Students Abuse University Admissions Scheme

Well-connected students exploit programme designed to get former peshmerga into higher education.

Students Abuse University Admissions Scheme

Well-connected students exploit programme designed to get former peshmerga into higher education.

Saturday, 9 December, 2006
The University of Koya in the Iraqi president's hometown is facing a struggle to maintain academic standards as more than half of the students studying there were accepted without the required grades.



When the Kurdish government introduced a new academic system in the region between the late Nineties and early 2000, it granted ex-peshmerga what’s known as “Special Acceptance”, meaning they could go to university without meeting the official entrance requirements.



The Kurdish fighters had lost out on an education during their struggle with the Ba’ath regime, but after the autonomous Kurdish region was established in 1991 they settled back into civilian life.



However, many students who’ve entered the university in eastern Iraqi Kurdistan through the positive discrimination programme were still children at the time of the Kurdish uprising, and managed to get places because they were members of the ruling Patriotic Union of Kurdistan, PUK, or had influential contacts in the party.



The PUK ruled the eastern part of Iraqi Kurdistan and the Kurdistan Democratic Party, KDP, held sway in the west for around a decade before the two administrations were unified last year.



A 21-year old student who was just six during the 1991 struggle against the Saddam regime admitted that he got into Koya university with the help of a relative who is a PUK official. “I know it is illegal but I wanted to study at the university," he said. He refused to give his name in case he got expelled.



Most of the special acceptances were put forward by affiliates of the PUK. University officials say around 2,600 of the 3,500 students received such preferential treatment.
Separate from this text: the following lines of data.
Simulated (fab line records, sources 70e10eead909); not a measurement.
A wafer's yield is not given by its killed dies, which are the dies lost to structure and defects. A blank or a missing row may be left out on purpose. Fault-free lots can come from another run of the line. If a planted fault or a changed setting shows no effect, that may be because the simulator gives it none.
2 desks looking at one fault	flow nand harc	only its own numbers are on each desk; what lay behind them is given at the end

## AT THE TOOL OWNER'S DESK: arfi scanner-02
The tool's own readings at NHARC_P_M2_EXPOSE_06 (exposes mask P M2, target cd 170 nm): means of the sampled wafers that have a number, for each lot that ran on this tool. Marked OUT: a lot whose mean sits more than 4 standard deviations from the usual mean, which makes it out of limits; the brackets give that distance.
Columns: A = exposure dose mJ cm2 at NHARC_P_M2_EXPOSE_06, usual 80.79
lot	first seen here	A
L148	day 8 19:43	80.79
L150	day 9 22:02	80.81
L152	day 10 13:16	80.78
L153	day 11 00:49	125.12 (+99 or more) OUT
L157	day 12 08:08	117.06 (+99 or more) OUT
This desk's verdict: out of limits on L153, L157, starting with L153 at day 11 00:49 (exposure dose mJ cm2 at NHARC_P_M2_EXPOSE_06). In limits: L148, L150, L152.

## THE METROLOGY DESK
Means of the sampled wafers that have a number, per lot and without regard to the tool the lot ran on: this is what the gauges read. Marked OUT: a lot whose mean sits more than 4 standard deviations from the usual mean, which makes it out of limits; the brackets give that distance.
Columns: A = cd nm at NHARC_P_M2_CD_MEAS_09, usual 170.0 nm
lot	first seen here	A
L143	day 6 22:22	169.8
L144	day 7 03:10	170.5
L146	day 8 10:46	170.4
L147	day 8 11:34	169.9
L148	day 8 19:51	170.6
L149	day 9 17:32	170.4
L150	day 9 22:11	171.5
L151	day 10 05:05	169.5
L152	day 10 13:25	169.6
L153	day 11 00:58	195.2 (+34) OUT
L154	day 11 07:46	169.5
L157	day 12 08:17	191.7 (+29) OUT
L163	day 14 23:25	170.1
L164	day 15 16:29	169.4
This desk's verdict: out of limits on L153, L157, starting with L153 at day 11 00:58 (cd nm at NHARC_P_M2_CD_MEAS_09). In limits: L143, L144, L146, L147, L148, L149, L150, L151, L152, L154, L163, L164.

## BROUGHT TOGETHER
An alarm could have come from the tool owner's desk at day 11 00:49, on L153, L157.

Until 1991, there was only one higher education institute in the region, the University of Salahadin in Erbil. Since then, the Kurdish government has re-established the University of Sulaimaniyah that had been shut down by the central government and later founded the University of Dohuk and, most recently in the late 1990s, the University of Koya.



Koya, the hometown of Iraqi president Jalal Talabani, has recently benefited from government investment, the university receiving a 259 million US dollar overhaul last year.



Although university officials at Koya say they’ve ceased the special acceptance provision, they admit they are currently facing academic challenges because many of the students that came through the scheme cannot keep up with the workload.



Professor Khidr Massoum, president of the university, accused former colleagues of having been too close to parities and politicians. “Special acceptance is part of corruption,” he said.



Rebwar Sabir, head of Students Federation, an umbrella organisation for 13 students associations, said it had been a “serious mistake” and suggests that the peshmerga who’d lost out on education during the years of conflict should have been compensated in other ways.



Ordinary students who’ve worked hard to get a place at university have been strongly critical of special acceptance. History senior Blind Abdullad said the provision had made them feel “discouraged and tired of studying”.



There has been much criticism of the student wing of the PUK, the Kurdistan Students Association, for supporting the programme.



Aram Sami, a spokesman for the association, accepts that the practice was wrong and probably caused problems at the university, but insists that group “didn’t put pressure on the university”.



The faculties with the highest proportion of the special acceptances have been the departments of history, geography and psychology and the law school.



The abuse of the preferential admissions programme by well-connected youngsters who never fought as peshmerga has clearly undermined its reputation, and forced the few students who actually battled the regime onto the defensive.



"This is our right, we are allowed to study because of our struggle," insisted Omar Mohammad, 45, a psychology student.



But regular students also complain about favouritism that goes beyond being admitted without proper grades. Special acceptances, they claim, regularly miss class and pass exams without seemingly putting in any work.



History student Abdulrahim became suspicious after a colleague who’d won a place on the peshmerga programme failed nine exams but then passed all of them at the second attempt. “He passed and I still have to study,” he said.



University president Massoum believes that it is too late to do anything about the special acceptances now. “[Teaching staff] have to cope with them and wait until they all graduate,” he said. "We have many who are seniors. If we kick them out now, it will only cause new problems."



Wrya Hama Tahir is an IWPR contributor in Sulaimaniyah.